I think you are trying to represent


*[tex \LARGE \ \ \ \ \ \ \ \ \ \ \frac{\left(\frac{x+1}{x-1}\ +\  1\right)^5}{\left(\frac{x+1}{x-1}\ -\ 1\right)}]


If this is correct, you should have represented it as:


[((x+1)/(x-1)) + 1]^5
_______________     
[((x+1)/(x-1)) - 1]


Continuing on that presumption, begin with the numerator.  The LCD in the numerator is *[tex \Large x\ -\ 1], so:


*[tex \LARGE \ \ \ \ \ \ \ \ \ \ \frac{\left(\frac{x+1+(x-1)}{x-1}\right)^5}{\left(\frac{x+1}{x-1}\ -\ 1\right)}]


The LCD in the denominator is also *[tex \Large x\ -\ 1], so:


*[tex \LARGE \ \ \ \ \ \ \ \ \ \ \frac{\left(\frac{x+1+(x-1)}{x-1}\right)^5}{\left(\frac{x+1-(x-1)}{x-1}\right)}]


Collect like terms:


*[tex \LARGE \ \ \ \ \ \ \ \ \ \ \frac{\left(\frac{2x}{x-1}\right)^5}{\left(\frac{2}{x-1}\right)}]


Factor *[tex \Large x^5] from the numerator of the numerator:


*[tex \LARGE \ \ \ \ \ \ \ \ \ \ \frac{\left(\frac{2}{x-1}\right)^5}{\left(\frac{2}{x-1}\right)}x^5]


Use


*[tex \LARGE \ \ \ \ \ \ \ \ \ \ \frac{a^m}{a^n}\ =\ a^{m-n}]


to write:


*[tex \LARGE \ \ \ \ \ \ \ \ \ \ \left(\frac{2}{x-1}\right)^4\,x^5]


There are a couple of different ways to go from here.  If this were an intermediate calculation, I would leave it like it is since this expression is probably easier to manipulate than any expanded version.  But you can easily expand it if you like:


*[tex \LARGE \ \ \ \ \ \ \ \ \ \ \frac{16x^5}{(x-1)^4}]
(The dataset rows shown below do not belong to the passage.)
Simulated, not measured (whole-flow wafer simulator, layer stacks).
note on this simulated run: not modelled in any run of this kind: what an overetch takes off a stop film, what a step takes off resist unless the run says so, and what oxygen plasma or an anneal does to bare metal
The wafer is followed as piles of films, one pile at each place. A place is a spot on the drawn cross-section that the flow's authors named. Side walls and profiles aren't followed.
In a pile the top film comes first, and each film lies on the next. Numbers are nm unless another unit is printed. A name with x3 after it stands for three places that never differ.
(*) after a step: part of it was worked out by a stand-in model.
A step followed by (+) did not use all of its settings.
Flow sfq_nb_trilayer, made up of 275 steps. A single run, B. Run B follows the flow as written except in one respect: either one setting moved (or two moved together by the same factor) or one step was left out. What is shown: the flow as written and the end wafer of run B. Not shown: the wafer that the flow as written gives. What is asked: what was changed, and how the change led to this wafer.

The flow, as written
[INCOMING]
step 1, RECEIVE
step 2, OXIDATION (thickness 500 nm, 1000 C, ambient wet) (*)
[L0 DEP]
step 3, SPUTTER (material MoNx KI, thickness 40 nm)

Or go one step further and use the Binomial Theorem to expand the denominator:


*[tex \LARGE \ \ \ \ \ \ \ \ \ \ \frac{16x^5}{x^4-4x^3+6x^2-4x+1}]


Which is 'simplest' becomes a matter of artistic license at this point.  Your choice.


John
*[tex \LARGE e^{i\pi} + 1 = 0]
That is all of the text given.